By Brad Feuerhelm for ASX, March 2014
Aaron McEroy’s new book “I lied” is beautifully designed by Jurgen Maelfeyt for Art Paper Editions. It is a inspired continuation of McElroy’s supreme visions of poetic pantone flesh and subdued eroticism. Greatly enabled by a shift in focus towards new frontiers in metaphor due to the inclusion of landscapes and interiors, the work carriers on with a soft, but resilient look at intimacy. Still present throughout is the use of the color pink and the muted and washed out palette that drives his interest in color. The forms are reduced to the contours and folds of female skin. The images are sensitive in their transition from sex to that of lyrical engagement with desire. Nothing in the book is too blatantly on display. It reminds one more of the spaces between desire and looking more than the spectacle of looking itself.
The aforementioned interiors become allusions towards that of the absent male gaze. Playful images of black gloves, a photograph of the backside of a cardboard cut out, rocks, and blackened bananas react against the soft display of erotic grandeur. There is also a new role within the book with the inclusion of text… included haphazardly with a sharpie marker on white page… it seems to read in places like an apologetic suicide letter… a suicidal love letter… ”I hope the orange pills will allow you to forgive me”, which in turn layers the book and works with an uncomfortable gesture towards the musings and misunderstanding between people and the burden of relationships. There is that palpable feel of loss and sorrow, but also that of a very real encounter between feeling alive and feeling for another person.

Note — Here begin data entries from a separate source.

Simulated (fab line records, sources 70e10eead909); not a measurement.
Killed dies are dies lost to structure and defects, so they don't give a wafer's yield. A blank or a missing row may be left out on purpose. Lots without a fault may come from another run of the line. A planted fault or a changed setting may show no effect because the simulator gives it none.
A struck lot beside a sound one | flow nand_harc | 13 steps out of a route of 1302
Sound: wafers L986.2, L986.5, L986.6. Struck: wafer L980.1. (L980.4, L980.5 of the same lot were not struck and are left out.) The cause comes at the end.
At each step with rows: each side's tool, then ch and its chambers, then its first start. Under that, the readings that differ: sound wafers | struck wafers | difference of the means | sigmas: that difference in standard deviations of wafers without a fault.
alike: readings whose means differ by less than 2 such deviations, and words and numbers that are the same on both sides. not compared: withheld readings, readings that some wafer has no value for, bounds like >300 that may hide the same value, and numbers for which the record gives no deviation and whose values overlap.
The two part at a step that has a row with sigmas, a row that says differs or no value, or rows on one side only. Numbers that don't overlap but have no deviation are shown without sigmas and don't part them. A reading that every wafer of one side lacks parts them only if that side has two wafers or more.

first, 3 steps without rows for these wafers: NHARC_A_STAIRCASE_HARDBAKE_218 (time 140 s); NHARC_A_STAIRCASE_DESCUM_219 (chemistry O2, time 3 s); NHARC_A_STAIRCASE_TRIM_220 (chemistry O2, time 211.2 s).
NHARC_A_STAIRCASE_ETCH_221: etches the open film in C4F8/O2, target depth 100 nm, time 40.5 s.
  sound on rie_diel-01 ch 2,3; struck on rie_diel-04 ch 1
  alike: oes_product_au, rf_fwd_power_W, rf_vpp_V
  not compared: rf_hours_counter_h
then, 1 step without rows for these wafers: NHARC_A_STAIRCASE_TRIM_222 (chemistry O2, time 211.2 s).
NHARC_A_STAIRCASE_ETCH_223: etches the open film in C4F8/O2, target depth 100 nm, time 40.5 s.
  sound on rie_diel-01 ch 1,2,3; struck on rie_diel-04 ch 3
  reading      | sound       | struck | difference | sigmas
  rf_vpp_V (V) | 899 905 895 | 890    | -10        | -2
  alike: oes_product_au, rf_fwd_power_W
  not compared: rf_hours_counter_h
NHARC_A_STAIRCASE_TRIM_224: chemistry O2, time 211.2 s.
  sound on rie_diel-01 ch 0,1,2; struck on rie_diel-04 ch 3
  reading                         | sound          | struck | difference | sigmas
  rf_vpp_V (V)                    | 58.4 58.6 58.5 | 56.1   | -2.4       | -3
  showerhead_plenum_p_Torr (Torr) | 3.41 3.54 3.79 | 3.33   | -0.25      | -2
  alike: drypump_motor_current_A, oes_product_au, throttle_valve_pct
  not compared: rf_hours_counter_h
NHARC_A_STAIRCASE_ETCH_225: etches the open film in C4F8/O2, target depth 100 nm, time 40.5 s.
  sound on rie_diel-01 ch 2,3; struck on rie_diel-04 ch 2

Having followed McElroy’s work for the past couple of years, I find this his strongest body of work to date as he is beginning to take more chances with his aesthetic. Where before, the eroticism was charged and more obvious, he is now focusing on the spaces between and for that reason alone, I feel it worthwhile to champion his vision and new works. A great success to this series in book format is Jurgen Maelfeyt’s eloquent pacing and punctuating edit of non-coporeal imagery. Hats and gloves off, the work does not disappoint.